You OWN your home, even though its mortgaged. You are not leasing it. You are not renting it. It is yours to do with ANYTHING you please. The bank has a lien on your home if your are mortgaged. They do not own it, nor can they tell you in any way what to do with it. You can sell it for any price you wish or burn it down, but before the government will grant the deed to someone else, they must verify the lien has been removed.
Likewise, when I purchase a phone + contract, I own the phone immediately. The phone company counts it as an immediate sell on their books and all other accounting, which is why you pay taxes for it immediately rather than over time. The sell of the phone is complete at that time in every legal way that matters.
Its not a lease, its a sale. If it was a lease, you would be required to buy it at the end of your contract ... that is a LEGAL requirement for leases, they can't automatically be 'given' at the end. The purchase price can be one dollar (which you'll find on all sorts of deals, Lease at XXX amount, buyout for $1, great corp accounting cheat ;), but a new transaction must take place for the lease to become a sell. They aren't doing that, again making it clear the sale happens at the start of the contract.
If I were renting or leasing, the price of my monthly bill would go down when I stopped leasing or renting, like if I bought a unlocked, no contract phone. But it doesn't. My bill remains the same regardless of where my phone comes from. Again, it can't be a lease or rental if there is no transaction and length of terms.
They have structured it as a sell in every way for their accounting purposes, but they want to pretend its not, again for their own financial interests (keeping you tied in to their service).

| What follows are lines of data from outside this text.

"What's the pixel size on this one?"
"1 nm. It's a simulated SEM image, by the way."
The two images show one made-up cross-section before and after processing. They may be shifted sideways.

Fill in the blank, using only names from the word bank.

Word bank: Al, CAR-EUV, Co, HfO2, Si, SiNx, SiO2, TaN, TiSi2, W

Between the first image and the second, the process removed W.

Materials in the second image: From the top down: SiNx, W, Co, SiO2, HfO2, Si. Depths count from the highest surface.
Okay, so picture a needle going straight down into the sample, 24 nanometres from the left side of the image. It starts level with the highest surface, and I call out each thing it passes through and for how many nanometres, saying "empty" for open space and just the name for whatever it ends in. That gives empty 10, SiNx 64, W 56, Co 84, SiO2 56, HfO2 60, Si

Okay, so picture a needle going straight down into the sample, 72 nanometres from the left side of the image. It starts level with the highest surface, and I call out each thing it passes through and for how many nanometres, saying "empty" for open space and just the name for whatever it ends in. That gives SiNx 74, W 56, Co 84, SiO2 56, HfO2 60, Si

As far as 'defaulting', they are not the legal framework designed to deal with that situation. They are not supposed to be enforcers either. They have early termination charges attached as an agreed on termination cost. Not allowing your phone to not work on another provider ISN'T IN THE CONTRACT AT ALL, so its not something you agreed on ever.
If I pay $600 cash in $100 bills to Joe Smith who happens to own an unlocked iPhone on the street corner, the phone company treats me the same in EVERY SINGLE WAY as the guy who gets a contracted iPhone. So you get treated like you bought it ... again, they treat it as a sell for their benefit.
Only when it may benefit you is it suddenly not a sale to you but some other rental term bullshit they made up.